Here is a strategy to the problem.

  • If $f$ is even, define $p \in P_m$ by declaring for all $x \in [a,b]$ that $p(x) = (1/2)(f_m(x) + f_m(-x))$. Verify that $p$ thus defined is indeed an element of $P_m$ and that $p$ is even. Prove that $\|f - p\| \leq \|f - f_m\|$. It follows from the uniqueness property mentioned above that $f_m = p$.

  • If $f$ is odd, follow the same program, but with $p$ defined by $p(x) = (1/2)(f_m(x) - f_m(-x))$.

For a little more guidance on (1).

Why $p$ is in $P_m$. Because $f_m$ is in $P_m$ by definition and it is generally true that whenever $g(x)$ is a polynomial, the function $g(-x)$ is a polynomial of the same degree, it follows that $f_m(x)$ and $f_m(-x)$ are both polynomials of degree at most $m$, and hence (because $P_m$ is a subspace of $C[a,b]$) that $p$ thus defined is a polynomial of degree at most $m$.

Why $p$ is even. The fact that $p$ is even is just a simple computation from the definition. (It doesn't depend in any way on $f_m$ being a polynomial. If $g$ is any element of $C[a,b]$, the function $(1/2)(g(x) + g(-x))$ is even.)

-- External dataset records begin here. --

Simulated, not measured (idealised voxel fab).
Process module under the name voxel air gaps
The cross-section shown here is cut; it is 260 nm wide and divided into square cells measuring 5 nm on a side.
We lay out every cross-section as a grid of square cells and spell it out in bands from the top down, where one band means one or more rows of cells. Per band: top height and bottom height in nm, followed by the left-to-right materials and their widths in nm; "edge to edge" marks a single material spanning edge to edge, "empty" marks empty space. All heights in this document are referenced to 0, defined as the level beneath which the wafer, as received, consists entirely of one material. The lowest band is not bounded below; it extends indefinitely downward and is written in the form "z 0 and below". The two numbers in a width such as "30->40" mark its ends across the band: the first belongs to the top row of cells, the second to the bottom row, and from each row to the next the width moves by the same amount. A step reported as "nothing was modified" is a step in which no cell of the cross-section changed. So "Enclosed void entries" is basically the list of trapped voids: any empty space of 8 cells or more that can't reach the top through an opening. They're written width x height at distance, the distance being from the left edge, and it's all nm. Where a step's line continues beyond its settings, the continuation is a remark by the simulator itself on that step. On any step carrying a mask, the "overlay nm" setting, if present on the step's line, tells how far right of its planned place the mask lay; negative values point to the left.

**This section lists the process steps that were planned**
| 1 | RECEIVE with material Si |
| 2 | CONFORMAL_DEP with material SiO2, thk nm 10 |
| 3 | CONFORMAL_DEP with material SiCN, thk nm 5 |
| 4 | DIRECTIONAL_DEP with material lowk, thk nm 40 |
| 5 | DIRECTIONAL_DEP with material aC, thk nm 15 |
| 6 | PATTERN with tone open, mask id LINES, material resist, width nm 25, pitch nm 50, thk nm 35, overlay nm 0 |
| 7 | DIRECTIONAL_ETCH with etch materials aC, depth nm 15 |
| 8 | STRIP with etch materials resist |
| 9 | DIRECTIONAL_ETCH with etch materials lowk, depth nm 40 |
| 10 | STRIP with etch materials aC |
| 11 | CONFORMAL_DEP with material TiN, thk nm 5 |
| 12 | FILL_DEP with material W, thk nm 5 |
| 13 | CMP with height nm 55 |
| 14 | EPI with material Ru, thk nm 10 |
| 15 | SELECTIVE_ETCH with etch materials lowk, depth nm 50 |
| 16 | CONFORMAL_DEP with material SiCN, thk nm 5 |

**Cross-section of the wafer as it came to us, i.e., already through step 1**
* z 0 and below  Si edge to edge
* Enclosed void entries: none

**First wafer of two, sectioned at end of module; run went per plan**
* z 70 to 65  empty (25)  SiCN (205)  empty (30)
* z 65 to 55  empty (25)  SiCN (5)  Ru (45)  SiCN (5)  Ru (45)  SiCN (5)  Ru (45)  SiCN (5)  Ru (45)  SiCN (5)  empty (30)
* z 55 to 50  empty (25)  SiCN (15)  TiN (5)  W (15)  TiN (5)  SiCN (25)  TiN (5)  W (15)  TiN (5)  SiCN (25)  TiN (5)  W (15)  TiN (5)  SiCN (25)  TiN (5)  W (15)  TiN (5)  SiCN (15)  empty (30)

Why $\|f - p\| \leq \|f - f_m\|$. This can be seen from a short computation. Fix $t \in [a,b]$. Note that \begin{align} |f(t) - p(t)| & = |f(t) - (1/2)(f_m(t) + f_m(-t))| \\ & = (1/2) |2f(t) - f_m(t) - f_m(-t)| \\ & \leq (1/2) (|f(t) - f_m(t)| + |f(t) - f_m(-t)|) \\ & = (1/2) (|f(t) - f_m(t)| + |f(-t) - f_m(-t)|), \end{align} where in the last line we used the fact that $f$ is even to replace $f(t)$ with $f(-t)$. Now note that by definition of the norm we have $|f(t) - f_m(t)| \leq \|f - f_m\|$, and also that $|f(-t) - f_m(-t)| \leq \|f - f_m\|$ (this latter inference is where we use the fact that $a = -b$, because we need to know that $-t$ is also in $[a,b]$ to deduce that $|f(-t) - f_m(-t)| \leq \sup_{s \in [a,b]} |f(s) - f_m(s)| = \|f - f_m\|$). We can therefore deduce from the chain of above inequalities and equalities that $|f(t) - p(t)| \leq \|f - f_m\|$. Since this holds for all $t \in [a,b]$, we deduce that $\|f - p\| \leq \|f - f_m\|$ as desired.

We can generalize this exercise a little bit. Suppose $V$ is a normed vector space and $W$ a subspace of $V$. Suppose further that $T: V \to V$ is a linear map with the property that (1) $T \circ T$ is the identity, (2) $T$ preserves the norm (i.e. for all $v \in V$ one has $\|T(v)\| = \|v\|$), and (3) $W$ is invariant under $T$ (i.e. for all $w \in W$, $T(w) \in W$). Suppose finally that $v \in V$ is a fixed element of $V$ and that $T(v) = v$.

Theorem: under these hypotheses, if there is a unique element $w$ of $W$ such that $\|v - w\| = \inf_{z \in W} \|v - z\|$, then one has $T(w) = w$.

Proof: let $w' = (1/2)(w + T(w))$. Our hypotheses imply that $w' \in W$ and that $T(w') = w'$. And clearly $\|v - w'\| = (1/2) \|v - w + v - T(w)\| \leq (1/2) (\|v - w\| + \|v - T(w)\|)$. But since $T(v) = v$ and $T$ is linear and norm-preserving, we know that $\|v - T(w)\| = \|T(v) - T(w)\| = \|T(v - w)\| = \|v - w\|$, and it follows that $\|v - w'\| \leq \|v - w\|$ and hence (from uniqueness) that $w = w'$. End of proof.

We recover the result above by taking $V = C[-b,b]$, $W = P_m$, and $T$ the map $f(x) \mapsto f(-x)$ (in the even case) or $f(x) \mapsto -f(-x)$ (in the odd case).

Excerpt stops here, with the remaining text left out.